EXECUTIVE SUMMARY
The independence of the judiciary in Poland has been systematically dismantled over the last six years, during which the ruling camp has set up several central bodies, specializingin repressing judges, with the aim of generating a chilling effect on them (such as the Disciplinary Chamber of the Supreme Court, and the central disciplinary commissioners who conduct politically motivated disciplinary proceedings against defiant judges).
One of the new central bodies that has the objective of handling criminal proceedings against Polish judges is the Internal Affairs Department of the State Prosecution Service, which was established in 2016 to conduct and supervise preparatory proceedings in cases of intentional crimes committed by judges and prosecutors.
The systemic position of the Internal Affairs Department of the State Prosecution Service not only satisfies the criteria of its inconsistency with European Union law in the light of the ruling of the CJEU of 18 May 2021 (joined cases C-83/19 and others) as it has the exclusive right to prosecute judges and prosecutors, its establishment was not justified by a real need, and the extent of its subordination to an active politician of the ruling camp – Minister of Justice/Prosecutor General Zbigniew Ziobro – is indisputable (he appoints prosecutors who are members of the Department, as well as being able to dismiss them, and give them direct instructions on individual procedural actions).
Not only does the systemic position of the Departmentconfirm its inconsistency with European law, but so does way it has operated to date. Chapter VI of this report contains a description of the proceedings conducted by the Division against a number of judges and 3 prosecutors. Even without reviewing the files, some of these proceedings can be assessed as manifestly unfounded (such as the proceedings against Judge Tuleya, Judge Majcher, Prosecutor Pionka, four judges of the Supreme Court, or the questioning of a number of judges in the Kraków courts), while the legitimacy of others raises very serious doubts (such as the proceedings against Judge Morawiec and Prosecutor Gacek). The fact that some of the decisions of the Disciplinary Chamber of the Supreme Court, which, although very submissive to the ruling camp, eventually restored Judge Morawiec’s immunity and did not agree to Judge Tuleya being forcibly brought in for questioning is even evidence that the grounds for these proceedings are highly questionable.

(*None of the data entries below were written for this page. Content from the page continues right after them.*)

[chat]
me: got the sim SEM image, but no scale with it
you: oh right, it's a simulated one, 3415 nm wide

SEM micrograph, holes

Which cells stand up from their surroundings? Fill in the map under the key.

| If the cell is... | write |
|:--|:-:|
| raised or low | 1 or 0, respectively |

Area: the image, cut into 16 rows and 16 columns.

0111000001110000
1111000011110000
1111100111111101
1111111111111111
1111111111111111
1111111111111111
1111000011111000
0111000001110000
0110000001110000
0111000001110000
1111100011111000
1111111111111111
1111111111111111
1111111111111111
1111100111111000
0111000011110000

Undoubtedly, the common denominator of all the judges and prosecutors described in Chapter VI is the fact that, in the past, they issued decisions that were unfavourable to the ruling camp and were subsequently prosecuted by the Internal Affairs Department. The Department also manifests its ability to creatively seek opportunities to bring charges by trawling through files (see subchapter VI.9), and to “sweep a case under the carpet” when it involves a judge who actively cooperates with the politicians in destroying the independence of the judiciary (see subchapter VI.10).
In the light of the above arguments, the author of this report is of the opinion that the European Commission has all the grounds for initiating infringement proceedings against the Internal Affairs Department of the State Prosecution Service before the CJEU.